Why Do All Good Stories End With Requited Love?: A Case Study of Female Identity in Literature

(Inspired by the introduction by Lucy Hughes-Hallet to Charlotte Brontë’s Jane Eyre)

The classic story is written with a beginning, middle, and end. Naturally, the end of a story is generally meant to satisfy the reader and bring the story to a logical close, which normally means tying together all loose ends. And while not everyone will admit it, most of us are suckers for a love story sealed with a kiss or wedding bells. But why? Why must the story end with requited love?

Despite what basic story structure suggests, very few stories have a decisive ending. Indeed, many leave readers wondering about the characters’ futures, even if the status of their relationships and quests are resolved. Yet in classic literature, many acts and scenes close with the hero and heroine falling in love. As Lucy Hughes-Hallet, a British cultural historian, suggests in her introduction to Jane Eyre, in “fairy tales, the fact that marriage is conventionally presented as an ending reflects a truth, that the autonomous girl’s life ends when the wife is called into being.” In other words, the heroine’s journey comes to a close in tandem with the death of her independence and therefore her identity. 

Oftentimes, readers like myself will finish a book and lavish for days in the happiness the characters found in each other. The prospect of their relationships offers a vision of a lovely future – but those visions always include both halves of the couple. This is due to an unconscious connection of those two characters, a fusion of their respective identities into a single being. In this way, the classic ending of requited love becomes a loss of singular identity – one that usually has the most impact on the heroine. 

Of course, marriage and relationship roles will change one’s identity no matter your gender, relationship status, and initial personality. Relationships draw out parts of ourselves we repress, are unaware of, or have never expressed before. Yet the nature of marriage specifically is one of male superiority; this is best demonstrated in the legal name of a couple (Mr. and Mrs. Man’s Name) and the binding words man and wife, which maintains man’s identity while stripping woman’s down to the role of wife. While modern day marriage is rarely so patriarchal in spirit, the foundations of the ceremony and its legal significance remain deeply rooted in the patriarchy and the concept of female submission to male power. 

In the same way, the fairy-tale ending of two people in love, so common in both modern and historical literature, perpetuates the theme of a female character’s story ending by binding herself to a man. By no means are all modern authors attempting to degrade a woman’s identity and autonomy (although the same cannot be said of past authors), but the continuation of this trope keeps alive the sentiment that a heroine’s story ends with her being relegated to the role of wife (or girlfriend) rather than her own person. 

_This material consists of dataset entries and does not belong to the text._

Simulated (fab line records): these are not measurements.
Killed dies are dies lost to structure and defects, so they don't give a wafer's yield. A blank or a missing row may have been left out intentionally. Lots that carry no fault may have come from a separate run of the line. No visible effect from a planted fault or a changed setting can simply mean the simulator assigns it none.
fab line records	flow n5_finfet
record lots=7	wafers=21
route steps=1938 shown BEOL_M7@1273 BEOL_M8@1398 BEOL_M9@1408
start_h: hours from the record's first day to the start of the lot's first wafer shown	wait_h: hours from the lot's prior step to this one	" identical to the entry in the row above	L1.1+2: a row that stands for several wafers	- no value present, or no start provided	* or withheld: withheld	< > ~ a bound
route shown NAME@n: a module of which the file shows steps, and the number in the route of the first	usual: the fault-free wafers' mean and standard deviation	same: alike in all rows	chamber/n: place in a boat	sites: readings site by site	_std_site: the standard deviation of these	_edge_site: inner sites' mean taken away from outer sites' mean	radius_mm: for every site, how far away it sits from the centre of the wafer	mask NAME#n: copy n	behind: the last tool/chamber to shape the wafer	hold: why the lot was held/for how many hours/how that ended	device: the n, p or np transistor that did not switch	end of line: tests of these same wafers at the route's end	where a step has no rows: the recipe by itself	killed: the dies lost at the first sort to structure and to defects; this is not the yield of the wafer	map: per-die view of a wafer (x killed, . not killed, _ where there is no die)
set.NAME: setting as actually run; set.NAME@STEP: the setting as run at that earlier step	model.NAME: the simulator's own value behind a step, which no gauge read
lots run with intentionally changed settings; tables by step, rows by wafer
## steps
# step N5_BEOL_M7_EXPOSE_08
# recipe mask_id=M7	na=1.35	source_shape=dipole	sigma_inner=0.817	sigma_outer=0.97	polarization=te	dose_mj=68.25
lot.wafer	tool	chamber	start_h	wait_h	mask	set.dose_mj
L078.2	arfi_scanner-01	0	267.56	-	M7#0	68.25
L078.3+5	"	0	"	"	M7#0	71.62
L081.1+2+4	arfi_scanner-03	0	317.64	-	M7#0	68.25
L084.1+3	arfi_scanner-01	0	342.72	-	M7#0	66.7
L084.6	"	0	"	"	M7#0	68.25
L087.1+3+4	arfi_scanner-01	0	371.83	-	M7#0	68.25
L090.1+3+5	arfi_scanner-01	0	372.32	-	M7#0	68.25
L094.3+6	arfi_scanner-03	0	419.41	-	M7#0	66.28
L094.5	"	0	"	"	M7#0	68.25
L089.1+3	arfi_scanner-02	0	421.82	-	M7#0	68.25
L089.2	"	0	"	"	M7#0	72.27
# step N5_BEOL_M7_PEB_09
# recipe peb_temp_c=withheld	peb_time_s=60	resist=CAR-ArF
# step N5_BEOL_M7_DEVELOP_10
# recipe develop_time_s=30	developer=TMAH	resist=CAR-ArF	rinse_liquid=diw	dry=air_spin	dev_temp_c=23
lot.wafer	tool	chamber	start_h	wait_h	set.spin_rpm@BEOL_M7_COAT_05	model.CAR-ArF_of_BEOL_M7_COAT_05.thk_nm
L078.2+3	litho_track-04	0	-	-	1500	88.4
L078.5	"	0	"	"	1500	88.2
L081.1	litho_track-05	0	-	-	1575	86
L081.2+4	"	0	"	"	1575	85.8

Hughes-Hallet contrasts this trope to the unique story arc of Jane Eyre, in which Jane refuses to marry Mr. Rochester until she knows she can retain her personal power, confidence, money, and equality to her husband even in marriage. She initially struggles with the idea of “rush[ing] down the torrent of his will into the gulf of his existence, and therefore los[ing] my own.” Her greatest fear is the abandonment of her self; this fear is resolved when she achieves maturity, social status, self-respect, and confidence, allowing her the strength in identity and morals she needs to marry Mr. Rochester on her own terms rather than his or society’s. 

I’m a shameless romantic and a fervent feminist; balancing these two ideals becomes difficult as I root for a happy ending for my favorite heroines. The ideal conclusion of a heroine’s story depends on both her happiness and self-growth, which provides a tricky line to walk between being emotionally dependent on a relationship (too romantic) and living an independent life with no one to share it with (too isolated, despite her undeniable strength!). The best couples of modern and historical literature are those founded on equality and independence between the two participants, capable of leading their own lives even as they find contentment in each other’s company.